Although premiums to plaintiffs'' personal injury counsel are no longer rare in Ontario jurisprudence, no court has considered a premium where some of the parties have entered into a "Mary Carter" agreement.
But Justice Nancy Spies crossed that threshold in April when she awarded a $100,000 premium to Craig Brown and Darcy Merkur of Toronto's Thomson Rogers LLP after their client Nathan Resch entered into a Mary Carter agreement some four days before trial.
"Mary Carter agreements are still somewhat novel," Merkur explains. "They envisage a plaintiff cutting a deal with a defendant and together they point the finger at other defendants.
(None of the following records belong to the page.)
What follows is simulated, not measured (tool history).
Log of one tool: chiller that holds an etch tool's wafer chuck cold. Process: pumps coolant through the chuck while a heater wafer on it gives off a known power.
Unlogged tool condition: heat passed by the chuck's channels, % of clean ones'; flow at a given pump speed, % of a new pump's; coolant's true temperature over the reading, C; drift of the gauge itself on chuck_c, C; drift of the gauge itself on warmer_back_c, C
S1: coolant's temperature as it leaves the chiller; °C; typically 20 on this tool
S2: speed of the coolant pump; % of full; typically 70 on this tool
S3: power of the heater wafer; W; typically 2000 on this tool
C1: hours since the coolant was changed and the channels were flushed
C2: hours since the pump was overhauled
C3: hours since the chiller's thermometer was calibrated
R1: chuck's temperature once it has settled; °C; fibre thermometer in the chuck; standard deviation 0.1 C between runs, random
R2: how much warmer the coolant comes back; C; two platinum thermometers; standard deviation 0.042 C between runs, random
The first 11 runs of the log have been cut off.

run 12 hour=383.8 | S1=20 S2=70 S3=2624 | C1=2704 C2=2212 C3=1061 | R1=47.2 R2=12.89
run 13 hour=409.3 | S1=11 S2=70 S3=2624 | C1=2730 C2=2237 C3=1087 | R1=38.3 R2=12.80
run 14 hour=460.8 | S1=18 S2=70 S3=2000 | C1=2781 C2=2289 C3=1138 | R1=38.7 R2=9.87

"The courts have said that such an agreement is perfectly ethical as long as their existence is disclosed - although there is no obligation to reveal the amounts involved in the agreement."
Resch brought his claim following a bicycle accident, which occurred after he took his bicycle for repairs to Mills-Roy Enterprise Ltd., a Canadian Tire franchisee. Because the necessary parts were not available, Mills-Roy returned the bike to him for the weekend, during the course of which he was involved in a catastrophic accident.
Resch sued Canadian Tire Corporation Limited (CTC), the store and the manufacturer, ProCycle Group Inc. CTC and ProCycle had the same interest, as both were covered by the same insurance policy.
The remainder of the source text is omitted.